Have you ever heard someone say a meal was “made with love”? Some food just tastes better when its made by someone who loves you, someone who enjoys cooking and painstakingly prepares meals for their loved ones.
I feel this happens most often when you eat a delicious meal prepared by someone who as been cooking for decades… you ask for the recipe … you attempt to replicate said recipe and you simply can’t turnout quite as good a meal. Love is the secret ingredient, the umami if you will, that cannot be bottled and sold.
While I am a proud southerner who is even prouder of good southern cooking, I didn’t grow up in the kitchen under the watchful eye of my culinarily astute mother or grandmother. In fact, my college roommates can tell you stories of my attempting to bake blueberry muffins in the microwave and actually COOKING the oatmeal that goes into chocolate no-bake cookies.
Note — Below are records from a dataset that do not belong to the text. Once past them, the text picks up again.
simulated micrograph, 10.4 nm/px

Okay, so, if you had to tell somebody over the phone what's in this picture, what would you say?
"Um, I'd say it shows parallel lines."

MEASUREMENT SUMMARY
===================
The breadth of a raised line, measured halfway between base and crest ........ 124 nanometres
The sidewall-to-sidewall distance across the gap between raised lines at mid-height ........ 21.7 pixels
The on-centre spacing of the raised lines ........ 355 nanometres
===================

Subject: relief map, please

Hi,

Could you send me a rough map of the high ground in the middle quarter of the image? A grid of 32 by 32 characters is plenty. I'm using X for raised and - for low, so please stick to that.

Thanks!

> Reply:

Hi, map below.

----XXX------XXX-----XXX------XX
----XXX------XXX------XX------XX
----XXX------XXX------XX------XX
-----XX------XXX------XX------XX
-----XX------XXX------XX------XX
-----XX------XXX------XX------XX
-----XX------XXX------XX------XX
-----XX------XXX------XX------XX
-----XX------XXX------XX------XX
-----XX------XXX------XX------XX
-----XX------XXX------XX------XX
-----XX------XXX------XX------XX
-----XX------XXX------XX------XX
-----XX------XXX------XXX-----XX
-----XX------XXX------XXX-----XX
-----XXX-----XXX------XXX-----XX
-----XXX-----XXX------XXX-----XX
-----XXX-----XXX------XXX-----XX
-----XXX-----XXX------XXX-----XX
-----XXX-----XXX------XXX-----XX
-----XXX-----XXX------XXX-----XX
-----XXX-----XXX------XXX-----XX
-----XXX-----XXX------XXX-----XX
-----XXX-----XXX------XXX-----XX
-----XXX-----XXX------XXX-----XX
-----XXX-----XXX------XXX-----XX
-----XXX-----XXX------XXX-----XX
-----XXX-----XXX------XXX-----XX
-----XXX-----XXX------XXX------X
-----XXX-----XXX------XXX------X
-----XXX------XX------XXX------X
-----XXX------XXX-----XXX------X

I didn’t start cooking for real until I was 28 and just married. I had NO IDEA what I was doing. The first few meals, while made with loving intentions, were not yet made with love. Just ask my husband. Some dinners were plan inedible. But I was motivated by all the shiny new kitchen accessories we received off our wedding registry so I kept at it and eventually discovered the Food Network.
I have since proudly proclaimed that Rachael Ray taught me how to cook, thanks to 30 Minute Meals! I learned to read a recipe and watched masters of the trade prepare easy meals on TV until I finally started to get the hang of it. Seven years later, I can prepare meals from memory and tweak recipes to taste.
But none of this really taught me how to Cook with Love. I first began to realize that preparing food for people you care about is different than preparing food for “a living” when I helped a friend cater a rehearsal dinner for clients I didn’t know from Adam. Don’t get me wrong, the food was excellent and the clients were heartily satisfied, but as for me, my heart wasn’t in it. And I could tell a difference in the food. It just wasn’t the same as when I prepared a spread for a dear friend’s bridal shower, a baby shower, or my husband’s master’s degree celebration.
I finally understood what it means to Cook with Love when I began preparing my baby’s first meals. It was just avocado, tenderly mashed and pressed through a wire mesh strainer, mixed with a little bit of water, and she LOVED it. Avocado is still her favorite food!
Then we moved on to sweet potatoes, butternut squash and carrots, roasted at 400 degrees on a silpat with about 8 oz of water on the cookie tray. An hour later, I had to stop myself from gobbling up the caramelized goodness. Puree that goodness with a little water or apple juice, freeze in ice cube trays, and you’ve got food for a month to six weeks.
My baby likes her food smooth; so we bake, boil and steam things a little longer than called for and we use a food processor to make sure we get all the lumps out. Those first few batches I even pushed through that same wire mesh strainer I use for the avocados — just to ensure the texture was right. That, my friends, is cooking with love.
One day, I was on-the-go and ran out of food for LK so I fed her store bought baby food. I gave her sweet potatoes and carrots, and she wanted NOTHING to do with them! It wasn’t made with love and she could taste the difference!
May I say here, that there is nothing wrong with store bought baby food and I am positive choosing to use store bought baby food has nothing to do with how much you love your baby. I am a fearless formula feeder so I pass NO judgement here. As a new mom I have come to realize that we all have our specialties… some moms cloth diaper, some moms sew curtains, and others make hair bows and their own birth announcements. I do none of those things, but I do I make food, as a natural outpouring of how I demonstrate love to others.
Gary Chapman says that there are Five Love Languages, but I say there are Six:
Quality Time, Words of Affirmation, Physical Touch, Acts of Service, Gift Giving and the sixth: Cooking (or baking if that’s your thing).
If you want to learn how to make baby food, its super easy. I use the books Super Baby Food and Baby Love by Chef Geoff & his wife Nora O’Donnell, a local chef and TV news reporter here in the DC area. I freeze in regular ole xoxo ice cube trays and prefer using my cuisinart food processor over any of the fancy new fangled baby food makers — you don’t need ’em! A blender or food processor will work just fine. And if your baby is picky like mine, be sure to get the wire mesh strainer!